Chicken lasagna is one of those dishes I love to serve visitors during special occasions, or simply treating everyone at home for a slight change in menu for merienda. It takes a bit longer to prepare than a typical lasagna recipe because of the chicken ingredient. To save time without compromising much on results, I sometimes use minced chicken and follow the normal lasagna cooking procedure.
- 8-10 lasagna sheets, cooked
- 2 cups chicken meat, cooked and diced
- 1 cup button mushrooms, sliced
- 2 cups canned tomatoes
- 1 onion, chopped
- ½ tsp oregano
- ½ tsp basil
- ½ cup half and half
- 1 ¼ cups chicken broth
- 1 cup mozzarella cheese, shredded
- ½ cup ricotta cheese, shredded
- 2 tbsp butter
- 3 tbsp flour
- parmesan cheese to taste
- salt and pepper to taste
- Saute onions in butter until they look transparent.

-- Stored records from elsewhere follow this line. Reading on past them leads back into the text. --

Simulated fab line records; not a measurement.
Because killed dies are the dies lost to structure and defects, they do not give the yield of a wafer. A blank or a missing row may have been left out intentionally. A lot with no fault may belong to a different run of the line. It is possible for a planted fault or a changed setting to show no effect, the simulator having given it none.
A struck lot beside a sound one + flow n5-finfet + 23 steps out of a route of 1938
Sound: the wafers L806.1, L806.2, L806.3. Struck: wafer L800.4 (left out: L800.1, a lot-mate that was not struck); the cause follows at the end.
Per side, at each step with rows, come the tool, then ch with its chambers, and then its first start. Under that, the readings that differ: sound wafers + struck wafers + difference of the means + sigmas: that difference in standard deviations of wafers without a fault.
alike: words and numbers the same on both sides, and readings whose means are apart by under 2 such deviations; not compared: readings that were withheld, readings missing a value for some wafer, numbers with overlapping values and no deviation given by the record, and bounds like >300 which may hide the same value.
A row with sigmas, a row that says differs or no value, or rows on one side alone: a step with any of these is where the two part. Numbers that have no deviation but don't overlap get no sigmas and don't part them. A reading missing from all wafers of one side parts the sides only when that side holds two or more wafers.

- Mix together basil, oregano, mushrooms, salt and pepper.
- Run the tomatoes on a blender, then add to the vegetables.
- Add the chicken and let it cook on low heat.
- In another saucepan, melt the butter and add the flour, stir until the combination becomes smooth.
- Pour in the broth and stir continuously until thick. Switch to low heat.
- In a greased baking pan, spread some of the cream sauce on the base and cover with a layer of lasagna.
- Layer with the meat sauce, cream sauce, and ricotta and mozzarella cheeses.
- Keep adding layers until sauce runs out. Top with parmesan and bake for about 25 minutes at 350F.